The Art Market Monitor points to a "learned, perceptive and moving" essay by Lance Esplund in The Weekly Standard on the Barnes move. Esplund describes at great length the special-ness of the Barnes, but, as the Monitor points out, he "seems to ignore one central feature of the debate. The Barnes ran out of money" (my emphasis). The "ideal solution" would have been to find another benefactor to donate the money needed to keep the collection where it was. But as it happened, no one stepped forward to write that check.
There was another solution, but something tells me Esplund (and his allies) wouldn't hear of it.

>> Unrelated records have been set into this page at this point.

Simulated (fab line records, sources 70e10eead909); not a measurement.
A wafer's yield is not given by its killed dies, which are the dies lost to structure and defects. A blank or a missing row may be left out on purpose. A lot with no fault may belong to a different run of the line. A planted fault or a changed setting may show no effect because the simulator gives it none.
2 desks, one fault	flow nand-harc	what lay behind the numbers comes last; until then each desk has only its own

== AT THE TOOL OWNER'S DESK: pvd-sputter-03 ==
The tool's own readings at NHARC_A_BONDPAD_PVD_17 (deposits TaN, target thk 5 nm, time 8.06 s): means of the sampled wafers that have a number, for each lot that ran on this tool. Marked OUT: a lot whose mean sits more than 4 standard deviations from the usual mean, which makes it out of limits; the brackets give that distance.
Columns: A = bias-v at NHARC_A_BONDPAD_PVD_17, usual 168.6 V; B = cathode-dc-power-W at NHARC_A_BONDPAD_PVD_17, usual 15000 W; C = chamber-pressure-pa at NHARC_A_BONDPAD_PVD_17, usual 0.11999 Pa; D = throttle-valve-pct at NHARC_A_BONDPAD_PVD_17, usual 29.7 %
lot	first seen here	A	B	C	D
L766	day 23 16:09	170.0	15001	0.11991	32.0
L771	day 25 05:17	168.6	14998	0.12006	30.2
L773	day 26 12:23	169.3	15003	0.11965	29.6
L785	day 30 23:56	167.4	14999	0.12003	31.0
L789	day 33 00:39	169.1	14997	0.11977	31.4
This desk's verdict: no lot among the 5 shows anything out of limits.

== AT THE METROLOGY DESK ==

I also wonder exactly what the special-ness of the Barnes consists in. Towards the end of his long piece, Esplund finally gets around to conceding that "almost all of the artworks are to be reinstalled as they were in Merion," and that the new galleries will "replicate the scale, proportion, and configuration of the existing galleries." The artworks, the way they are installed, the scale, proportion, and configuration of the galleries -- what else is there? If we keep all of that, what have we lost?
If we airlifted the whole building and moved it, contents fully intact, the 4.6 miles from Merion to Philadelphia, would that still be objectionable? My guess is we'd still be hearing the same complaints that something ineffable has been lost in the move etc. You don't understand: these works can only be fully appreciated at 300 North Latch's Lane. It's just not the same experience anywhere else. It's a heist. It's a tragedy.
But as Roberta Smith put it:
"The Barnes collection is not the Sistine Chapel ceiling. Barnes didn't make the art; he bought it, one movable object at a time. Very few things remain the same forever .... Our perceptions of artworks shift when the setting changes .... But that is one of the exhilarating things about art objects: different things can be learned from them as they move from one context to another. And most of them, after all, were originally built to move."